Last year was the 350th anniversary of Charleston, South Carolina, a beautiful coastal city once the epicenter of the slave trade. Historians estimate that almost half of enslaved Africans brought to America came through the Port of Charleston.
One was Omar ibn Said.
Omar, a 37-year-old Muslim scholar, was captured in Senegal and put aboard a slave ship to Charleston in 1807. His life and journey offer a rare look into the estimated 30 percent of enslaved people who were Muslim — and a new way to examine Charleston's history as well.
During Omar's remarkable life, he escaped a brutal master in Charleston, fled to North Carolina and became a minor celebrity due to his literacy and reported conversion to Christianity. His writings include the only surviving autobiography penned in Arabic by an enslaved person in America.

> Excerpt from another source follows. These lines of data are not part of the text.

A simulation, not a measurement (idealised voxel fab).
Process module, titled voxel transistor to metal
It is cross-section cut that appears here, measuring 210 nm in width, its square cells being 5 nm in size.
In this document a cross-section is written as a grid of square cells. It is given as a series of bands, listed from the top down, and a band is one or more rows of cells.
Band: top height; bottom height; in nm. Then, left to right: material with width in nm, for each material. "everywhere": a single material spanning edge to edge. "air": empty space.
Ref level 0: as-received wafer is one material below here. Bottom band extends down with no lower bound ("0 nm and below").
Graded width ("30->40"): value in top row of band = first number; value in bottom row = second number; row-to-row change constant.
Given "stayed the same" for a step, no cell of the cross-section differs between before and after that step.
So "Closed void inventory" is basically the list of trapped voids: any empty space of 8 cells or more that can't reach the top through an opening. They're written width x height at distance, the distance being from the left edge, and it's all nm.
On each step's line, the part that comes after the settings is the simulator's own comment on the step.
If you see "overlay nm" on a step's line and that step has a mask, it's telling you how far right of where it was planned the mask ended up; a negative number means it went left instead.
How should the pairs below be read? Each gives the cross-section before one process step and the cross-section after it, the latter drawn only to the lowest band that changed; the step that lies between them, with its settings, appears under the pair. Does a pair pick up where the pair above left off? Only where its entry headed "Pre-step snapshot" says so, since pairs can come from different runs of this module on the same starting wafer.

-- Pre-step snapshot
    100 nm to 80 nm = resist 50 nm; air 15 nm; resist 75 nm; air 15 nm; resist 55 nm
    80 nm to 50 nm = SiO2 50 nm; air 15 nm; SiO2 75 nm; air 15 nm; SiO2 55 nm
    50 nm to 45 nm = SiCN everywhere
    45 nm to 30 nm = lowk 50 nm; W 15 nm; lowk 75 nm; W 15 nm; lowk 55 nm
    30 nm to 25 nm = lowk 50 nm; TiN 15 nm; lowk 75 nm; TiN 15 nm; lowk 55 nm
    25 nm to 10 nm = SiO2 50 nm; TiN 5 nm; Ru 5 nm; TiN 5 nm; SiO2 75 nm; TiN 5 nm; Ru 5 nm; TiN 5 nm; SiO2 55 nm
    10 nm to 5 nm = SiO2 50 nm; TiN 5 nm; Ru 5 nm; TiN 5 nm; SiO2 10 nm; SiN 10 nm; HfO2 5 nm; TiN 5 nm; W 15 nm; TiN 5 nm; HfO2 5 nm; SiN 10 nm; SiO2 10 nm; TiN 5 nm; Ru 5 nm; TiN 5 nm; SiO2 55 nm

After the Library of Congress acquired Omar's writings in 2017, Charleston's Spoleto Festival USA commissioned an opera about his life. With its nearly all-Black cast, the opera was set to debut in June 2020 in Charleston.
The Post and Courier has dedicated two reporters and a visual journalist to pursue these two narratives, one following the opera's production, one following our search for Omar. The newspaper sent reporter Jennifer Berry Hawes and photographer Gavin McIntyre to Senegal to retrace Omar's life and learn his story from an African point of view.